This is good question...
This is good question...
Posted Nov 20, 2011 23:18 UTC (Sun) by khim (subscriber, #9252)In reply to: Change... to what? by jmorris42
Parent article: That newfangled Journal thing
We believe in small individually replacable parts that do one task well, that are configured and communicate in human readable formats.
This is good belief, but sadly it failed "test of time".
But Plan9 should be our lodestar, not Windows, not OS X, not iOS, not Android.
This depends on your goals, I guess. Unix failed everywhere except on server. Plan9 just plain failed. Windows, OS X, iOS, Android... these things survived and currently thrive.

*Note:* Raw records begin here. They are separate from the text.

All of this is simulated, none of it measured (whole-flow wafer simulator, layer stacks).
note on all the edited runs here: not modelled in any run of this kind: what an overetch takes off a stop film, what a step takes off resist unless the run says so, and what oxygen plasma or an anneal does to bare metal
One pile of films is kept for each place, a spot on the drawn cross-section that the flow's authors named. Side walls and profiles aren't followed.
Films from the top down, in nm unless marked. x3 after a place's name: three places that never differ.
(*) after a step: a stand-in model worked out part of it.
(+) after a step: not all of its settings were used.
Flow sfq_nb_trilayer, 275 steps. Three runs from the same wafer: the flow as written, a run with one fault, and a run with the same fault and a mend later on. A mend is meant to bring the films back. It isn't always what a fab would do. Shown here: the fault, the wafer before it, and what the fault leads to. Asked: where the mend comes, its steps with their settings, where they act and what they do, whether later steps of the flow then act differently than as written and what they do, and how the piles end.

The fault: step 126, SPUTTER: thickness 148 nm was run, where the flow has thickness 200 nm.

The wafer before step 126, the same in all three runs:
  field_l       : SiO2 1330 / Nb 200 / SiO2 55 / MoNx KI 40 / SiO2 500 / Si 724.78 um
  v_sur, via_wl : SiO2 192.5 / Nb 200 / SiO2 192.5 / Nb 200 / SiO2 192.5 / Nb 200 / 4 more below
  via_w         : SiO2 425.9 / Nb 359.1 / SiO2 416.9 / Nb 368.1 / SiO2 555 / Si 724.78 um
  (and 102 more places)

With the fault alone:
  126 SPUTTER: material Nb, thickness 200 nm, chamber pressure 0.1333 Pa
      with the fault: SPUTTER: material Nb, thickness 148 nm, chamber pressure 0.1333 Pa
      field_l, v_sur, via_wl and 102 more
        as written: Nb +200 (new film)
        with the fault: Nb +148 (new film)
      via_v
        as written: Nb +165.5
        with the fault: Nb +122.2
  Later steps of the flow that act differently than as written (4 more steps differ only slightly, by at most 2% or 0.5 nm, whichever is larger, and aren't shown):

This Journal does not solve any actual problems, makes some things more difficult and moves us down the road to a towering mass of fail long term.
If your definition of fail is "something actually usable by mere mortals" then yes.
The problem with small individually replacable parts that do one task well, that are configured and communicate in human readable formats is that they are unusable without sysadmin. They work fine when there are competent sysadmin which can fix things when they break. And text formats are great boon for said sysadmin: s/he can tweak them in text editor, sed, awk, perl and eventually cobble up some kind of solution even in the unusual case.
When there are no such sysadmin text formats don't actually help anyone and are actually hurtful. Because in this case your only hope is self-healing system. And binary files and protocols can include as many crcs, signatures and built-in checks as you want. Sure, you can add them to text file as well, but what good it'll do? You still will need to use specialized tool to modify these files.